Zavarco plc v Tan Sri Syed Mohd Yusof: limitation period runs from subscription, not forfeiture

High Court holds six-year limitation period for unpaid share subscriptions begins at incorporation.
In Zavarco plc v Tan Sri Syed Mohd Yusof Bin Tun Syed Nasir [2026] EWHC 338 (Ch), Master Brightwell granted reverse summary judgement to the defendant on the ground that Zavarco's claim for €36 million in unpaid share subscription monies was time-barred under the Limitation Act 1980.

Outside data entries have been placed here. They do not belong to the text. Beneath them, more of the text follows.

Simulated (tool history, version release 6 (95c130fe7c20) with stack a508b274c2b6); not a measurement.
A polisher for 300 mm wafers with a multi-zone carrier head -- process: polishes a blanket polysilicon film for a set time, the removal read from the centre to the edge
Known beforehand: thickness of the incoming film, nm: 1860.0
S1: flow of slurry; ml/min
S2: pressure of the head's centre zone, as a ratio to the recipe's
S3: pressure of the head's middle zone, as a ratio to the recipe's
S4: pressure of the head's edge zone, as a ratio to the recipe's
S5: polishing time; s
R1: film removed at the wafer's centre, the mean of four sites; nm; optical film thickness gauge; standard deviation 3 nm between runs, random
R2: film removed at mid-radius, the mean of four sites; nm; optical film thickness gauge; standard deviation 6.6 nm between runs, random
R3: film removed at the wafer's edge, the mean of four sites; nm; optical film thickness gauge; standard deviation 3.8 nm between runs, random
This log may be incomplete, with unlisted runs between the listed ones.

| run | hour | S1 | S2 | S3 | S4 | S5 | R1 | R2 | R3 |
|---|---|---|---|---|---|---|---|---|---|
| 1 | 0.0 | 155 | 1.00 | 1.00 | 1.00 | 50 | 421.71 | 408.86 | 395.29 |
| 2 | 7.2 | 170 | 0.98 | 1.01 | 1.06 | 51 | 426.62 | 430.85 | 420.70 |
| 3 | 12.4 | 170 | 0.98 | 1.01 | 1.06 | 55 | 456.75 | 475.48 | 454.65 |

The litigation has a lengthy history. Zavarco, an English public limited company incorporated in June 2011, issued proceedings in October 2018 seeking payment of €36 million from Mr Nasir, who had subscribed for 360 million shares on incorporation but had never paid for them in cash. The claim had been delayed by extensive satellite litigation, culminating in the Supreme Court's February 2025 ruling that the doctrine of merger does not apply to declaratory judgements — a point which had occupied the courts since 2019.
With the merger issue resolved, Mr Nasir applied for reverse summary judgement on limitation grounds. His case was straightforward: the contractual obligation to pay for the shares arose on incorporation in June 2011, and the six-year period under section 5 of the Limitation Act 1980 had therefore expired before proceedings were issued in October 2018.
Master Brightwell accepted this analysis. Drawing on the Court of Appeal's earlier decision in Zavarco plc v Sidhu [2022] EWCA Civ 1040, in which Snowden LJ had explained that a subscriber becomes both a member and a shareholder automatically upon registration under sections 16 and 112 of the Companies Act 2006, the Master held that no demand was required to bring the payment obligation into existence. The purpose of a call notice under the articles was to facilitate forfeiture and suspend the member's rights — not to create the obligation to pay, which already existed from the moment of subscription.
Zavarco contended that either forfeiture in June 2018 had generated a fresh limitation period, or that the call notice issued in June 2015 was the relevant trigger. Both arguments were rejected. On the forfeiture point, article 75.3.4 of Zavarco's articles preserved liability only for sums which the company "might have enforced" at the date of forfeiture. Since the contractual debt was already time-barred by that date, there was nothing remaining to preserve. Applying the strict construction required by Stocken's Case (1868), clear words would be needed to revive an already extinguished right of action, and none were present.
On the call notice argument, the Master applied the principle from Consulting Concepts International Inc v Consumer Protection Association (Saudi Arabia) [2023] that the accrual of a right to payment and the procedural steps required to enforce it are distinct. A provision imposing conditions on the bringing of proceedings does not delay the accrual of the cause of action unless it constitutes a true condition precedent to the right to payment itself. Article 69 did not satisfy that test.
Whilst declining to make a final order immediately — allowing Zavarco until 2 March 2026 to make further procedural submissions — the Master was satisfied in principle that reverse summary judgement should be entered. The judgement is a significant reminder that the limitation clock for subscriber obligations in English companies begins ticking at the moment of incorporation, regardless of when payment is demanded or shares are forfeited.